There has been a post regarding usage of MPI with Armadillo in C++: here
My question is, wether Lapack and OpenBlas did implement MPI support? I could not anything so far in their documentations.
There seems to be a different library called ScaLAPACK, which uses MPI. Is this library compatible with Armadillo. Is it any different from LAPACK in use?
I need to diagonalise extremely large matrices (over 1TB of memory), therefore I need to spread the memory over multiple nodes on a cluster using MPI, but I don't know how to deal with that using Armadillo.
Do you have any useful tip/reference where I could find how to do that?
Any Blas is single-process. Some Blas implementations do multi-threading. So MPI has nothing to do with this: in an MPI run, each process calls a non-distributed Blas routine.

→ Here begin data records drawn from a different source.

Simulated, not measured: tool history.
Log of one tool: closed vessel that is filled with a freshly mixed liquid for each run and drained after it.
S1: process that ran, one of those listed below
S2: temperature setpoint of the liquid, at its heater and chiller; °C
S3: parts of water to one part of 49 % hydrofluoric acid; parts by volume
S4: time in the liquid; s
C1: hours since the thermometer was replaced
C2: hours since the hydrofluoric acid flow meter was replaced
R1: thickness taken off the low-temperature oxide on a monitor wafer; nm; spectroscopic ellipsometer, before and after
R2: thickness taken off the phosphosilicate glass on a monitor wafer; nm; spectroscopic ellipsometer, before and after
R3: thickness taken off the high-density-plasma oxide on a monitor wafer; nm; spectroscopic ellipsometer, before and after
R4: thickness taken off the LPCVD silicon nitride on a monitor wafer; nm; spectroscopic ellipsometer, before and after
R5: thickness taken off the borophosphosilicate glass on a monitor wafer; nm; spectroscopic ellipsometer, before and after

Scalapack is distributed memory, based on MPI. It is very different from Lapack. Matrix handling is considerably more complicated. Some applications / libraries are able to use Scalapack, but you can not switch out Lapack for Scalapack: support for Scalapack needs to be added explicitly.
Armadillo mentions threading support through OpenMP, and there is no mention of MPI. Therefore, you can not use Armadillo over multiple nodes.
If you want to do distributed eigenvalue calculations, take a look at the PETSc library and the SLEPc package on top of it. Those are written in C, so they can easily (though not entirely idiomatically) be used from C++.